Tree felling vids

Different approaches for sure and not meant as a criticism, but why not get it leaning over farther in the desired direction before completing your cut and relying on a small hinge and the final pull? Is there an advantage in pretty much only holding it until the final go?
 
Tensioning to much to early can cause the hinge to break in an undesirable fashion. BC being one of the effects. To thick of hinge can also break unevenly causing the tree to miss the lay.
 
Agreed. Often, just holding it while getting the hinge just right and then a fast pull to avoid it breaking off sideways is the best way, imo.
 
I had him pre load it a bit at first and once during the back cut, it didn't move much so I was afraid I was fighting the hinge so I sawed it to where I wanted it. Turns out he just wasn't pulling as hard as I thought. I had good leverage and the neighbor had cut all the brush off their side. I don't know what's right or wrong there but it's how I do it.
 
Proof is in the pudding....
more than one way to skin a cat
different strokes for different folks
you say ether , I say ither
a stitch in time saves nine
trees on the ground... what are you complaining about!

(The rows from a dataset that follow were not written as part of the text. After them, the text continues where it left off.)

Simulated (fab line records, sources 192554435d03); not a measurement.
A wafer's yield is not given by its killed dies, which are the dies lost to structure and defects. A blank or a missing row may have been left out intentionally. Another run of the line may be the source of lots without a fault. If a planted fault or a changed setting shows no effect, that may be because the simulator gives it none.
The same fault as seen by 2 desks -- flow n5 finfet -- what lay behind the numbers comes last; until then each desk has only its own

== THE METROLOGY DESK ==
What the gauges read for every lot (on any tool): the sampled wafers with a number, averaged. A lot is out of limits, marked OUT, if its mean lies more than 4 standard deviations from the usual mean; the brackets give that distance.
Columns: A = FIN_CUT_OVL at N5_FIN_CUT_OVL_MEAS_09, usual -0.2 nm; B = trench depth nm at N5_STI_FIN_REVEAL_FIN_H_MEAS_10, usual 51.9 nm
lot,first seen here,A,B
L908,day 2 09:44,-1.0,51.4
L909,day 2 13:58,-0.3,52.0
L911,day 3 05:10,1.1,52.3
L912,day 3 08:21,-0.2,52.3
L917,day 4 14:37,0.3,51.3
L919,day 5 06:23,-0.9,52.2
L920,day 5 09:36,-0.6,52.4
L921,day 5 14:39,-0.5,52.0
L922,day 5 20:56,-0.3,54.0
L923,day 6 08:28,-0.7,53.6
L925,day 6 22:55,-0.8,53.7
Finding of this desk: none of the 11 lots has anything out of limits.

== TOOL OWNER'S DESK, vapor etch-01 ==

Nice to be able to trust your falling skills.. that's my idea of a good time....

we all would have done it different.. just keep doing what works for you

Butch makes a good point... Seems like the small owner operators have more incentive to develop their falling skills to that extent... risk isn't worth the reward for anyone else except loggers
 
What you use for pulling can dictate approaches as well. With a motorized device I imagine it's a little harder to determine the amount of tension on the line than say with a Tirfor, where how hard it is to move the handle tells how much pull is going. With the Tirfor, the cut a little pull a little method seems like it is easier to do. You pretty much know when you've maxed out your ability to pull whole observing how the tree is responding to it.
 
Yeah, I'd never worked with this guy before, had I run the shovel I'd know by feel, a few trees together with this guy and I'm sure he'd know what I wanted. Either way, we whipped it
 
Strikes me that you're fighting the wood. A good, properly sized hinge for the tree (enough to hold it until committed to the lay, as much as needed) will hold it. Then you're only pulling as much as needed to tip the tree, not trying to bend a massive hinge.

For most pull-trees, I'll pretension a bit, then stand the tree up on the hinge and wedges, until I'm ready to pull it over. The way the tree moves with that slight pretension as the back-cut progresses tells me things. How the wedges feel and the pounding sounds, as I keep the wedges tight, tells me things.

I like the idea that the hinge/ holding wood fibers are still in their natural state of being, with slight deflection, rather than bending them more and more, relying on a distorted hinge to hold side-lean.
 
Sean, I guess you could say fighting the wood, or making them come over begrudgingly. The thing is, I'm a paranoid person with much back leaning heavy trees. I don't enjoy it until I see them leaning in the right direction. Seeing that and all is well in the beautiful world.
 
Straight back leaning is cake, imo. Back lean with side lean can be a bit scary
 
They better be good with how much they rob you for the special solid core cable. They give you extra sheer pins with the device, so I guess people do break them.
 
Little tree like that is well within capacity of the pull rope. Big stuff, I do more like you say Jay. Saw a bit, wedge a bit pull a bit. I like keeping weight on everything sorta equal. Also I feel the change in the pull and the wedge driving and know if I'm winning or losing. Also on a big tree if you saw it up all the way its easy to depend too much on a rope and not really have it backed up tight with wedges in a shtf scenario.
 
They better be good with how much they rob you for the special solid core cable. They give you extra sheer pins with the device, so I guess people do break them.

I've broken one on a big Tirfor, maybe 8 ton or 8K capacity, moving boulders. Beast of a machine to have to take back-country for trail work.

We ripped a healthy 12" tree out of the trail tread like nothing. Slow, and powerful.


You can't take a truck a lot of places. When you can pull a switch instead of manually powering a lever, call it a win.
 
I'd be curious how wood fibers at a hinge respond to a slow gradual pull compared to a fast jerk. Is one way going to allow the fibers to bend more before they break?
 
You have momentum, coupled with fast deformation. It's the speed and momentum part of the tree, in my mind, not the deformation rate. If it was just to tip the tree a little, then ask it to hold for years, then slow deformation would probably be better, but it's just a matter of hinging until falling for our needs.

Many ways, variables, and situations. If it gets them safely and predictably on the ground, call it a win.
 
If any parallels can be drawn from bending wood made supple by steaming, a slow even consistent pull around your form seems to give better results from cracking, than doing it by way of a quick jerky motion. Asking the fibers to stretch not tear..... Bending wood that is too dry, the degree of failure is much greater any way you do it.